AI MSE 2025
Poster
Comparative evaluation of Detectron2 Mask R-CNN and YOLOV8-Seg for microstructural image analysis in high-temperature superalloys
II

Isaac Iwediba (Ph.D.)

University of Strathclyde

Iwediba, I. (Speaker)¹; Vorontsov, V.¹; Wong, A.¹
¹University of Strathclyde, Glasgow (United Kingdom)

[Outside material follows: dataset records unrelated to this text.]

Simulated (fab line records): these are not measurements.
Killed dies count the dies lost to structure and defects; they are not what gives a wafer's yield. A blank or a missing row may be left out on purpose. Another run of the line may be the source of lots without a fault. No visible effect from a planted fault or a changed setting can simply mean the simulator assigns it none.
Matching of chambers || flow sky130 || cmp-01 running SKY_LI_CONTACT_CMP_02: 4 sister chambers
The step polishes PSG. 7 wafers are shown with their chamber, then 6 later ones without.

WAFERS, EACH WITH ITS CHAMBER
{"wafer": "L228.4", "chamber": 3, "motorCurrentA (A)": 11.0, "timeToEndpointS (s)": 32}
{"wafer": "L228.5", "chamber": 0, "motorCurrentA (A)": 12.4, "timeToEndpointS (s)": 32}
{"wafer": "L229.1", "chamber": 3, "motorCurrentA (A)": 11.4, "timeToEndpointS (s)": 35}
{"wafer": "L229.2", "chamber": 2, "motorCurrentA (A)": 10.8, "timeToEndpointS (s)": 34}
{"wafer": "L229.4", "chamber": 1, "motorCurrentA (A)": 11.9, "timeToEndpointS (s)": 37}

Comparative evaluation of Detectron2 Mask R-CNN and YOLOV8-Seg for microstructural image analysis in high-temperature superalloys

I.Iwediba*, V.A. Vorontsov

Department of Design Manufacturing and Engineering Management, University of Strathclyde, Glasgow, United Kingdom, G1 1XJ

*isaac.iwediba@strath.ac.uk


A dataset of microstructural images of a Ni-based superalloy labeled for the gamma-prime intermetallic phase was split into “train” and “test” sets. Both datasets were employed to evaluate two deep learning models for segmentation quality. The same preprocessing, image augmentations and data splits were used for both models, to compare them under fair conditions.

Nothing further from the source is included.